Skip to content
This repository has been archived by the owner on Feb 14, 2023. It is now read-only.

CAPI performance issues at scale #17

Closed
XanderStrike opened this issue Mar 9, 2020 · 15 comments
Closed

CAPI performance issues at scale #17

XanderStrike opened this issue Mar 9, 2020 · 15 comments

Comments

@XanderStrike
Copy link

One of our (cf-k8s-networking team) goals for GA is for the networking data and configuration planes to operate performantly at a scale of 1,000 routes and 2,000 AIs. To that end we started doing some scaling tests. In doing so we discovered some issues with the capi that we thought we'd bring to your attention.

In a space with 1,000 apps and 1,000 external routes:

cf apps times out after 60 seconds. The CLI makes a single request to /v2/spaces/<guid>/summary that eventually times out with an nginx error.

cf v3-apps hangs seemingly forever. When we use -v we see a constant stream of shorter requests, the ones to /v3/processes/<guid>/stats seem to take a while but not long enough to cause a timeout.
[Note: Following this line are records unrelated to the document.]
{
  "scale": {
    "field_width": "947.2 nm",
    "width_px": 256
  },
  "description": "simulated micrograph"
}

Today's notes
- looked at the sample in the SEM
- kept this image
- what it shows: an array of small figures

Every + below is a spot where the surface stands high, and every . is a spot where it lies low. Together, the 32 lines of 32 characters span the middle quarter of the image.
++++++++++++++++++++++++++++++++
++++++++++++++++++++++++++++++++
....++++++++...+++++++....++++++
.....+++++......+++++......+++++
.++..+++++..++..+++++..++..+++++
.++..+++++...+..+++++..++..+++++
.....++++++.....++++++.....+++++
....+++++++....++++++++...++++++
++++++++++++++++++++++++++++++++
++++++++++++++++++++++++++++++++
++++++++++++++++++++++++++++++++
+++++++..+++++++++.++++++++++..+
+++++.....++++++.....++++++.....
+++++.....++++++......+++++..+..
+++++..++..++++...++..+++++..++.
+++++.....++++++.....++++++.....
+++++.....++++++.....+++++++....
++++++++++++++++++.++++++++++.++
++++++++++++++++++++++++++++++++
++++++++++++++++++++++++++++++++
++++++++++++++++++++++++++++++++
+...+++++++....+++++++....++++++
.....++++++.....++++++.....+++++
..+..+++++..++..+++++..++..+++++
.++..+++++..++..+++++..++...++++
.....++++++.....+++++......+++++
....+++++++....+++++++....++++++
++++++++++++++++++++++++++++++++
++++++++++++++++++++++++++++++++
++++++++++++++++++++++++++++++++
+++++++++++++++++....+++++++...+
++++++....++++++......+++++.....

cf app <appname> fails after 3 minutes. It attempts /v3/processes/<guid>/stats 3 times and times out each time.

cf delete works great 😄

cf routes takes 20 seconds.


Some interesting things we found:

  • log-cache client currently will do three retries with 0.1 seconds of sleep between each retry. This might add a little bit since it's not working yet (we think).
  • instances reporter has a gobal workpool. We noticed that once we saturate an API with a Space Summary request it causes subsequent individual requests to /v3/processes/<guid>/stats to time out. Before the Space Summary request these took about ~1 second but seemed to succeed.
  • Eirini's way of fetching instance stats seems less performant than just hitting the Diego BBS

cc @tcdowney @rosenhouse @ndhanushkodi @rodolfo2488

@cf-gitbot
Copy link
Collaborator

We have created an issue in Pivotal Tracker to manage this:

https://www.pivotaltracker.com/story/show/171706511

The labels on this github issue will be updated when the story is started.

@tcdowney
Copy link
Member

tcdowney commented Mar 9, 2020

Another thing that would help us get better numbers is to include the response time in the nginx access logs. It didn't seem to be present when we checked, so I'm guessing it is explicitly added for the BOSH-generated nginx config.

@piyalibanerjee
Copy link
Contributor

piyalibanerjee commented Mar 17, 2020

Thanks for the suggestion, @tcdowney! We will add that nginx response time property to capi-k8s-release so we can get those numbers as we reproduce the error -- we'll get back to you with our findings.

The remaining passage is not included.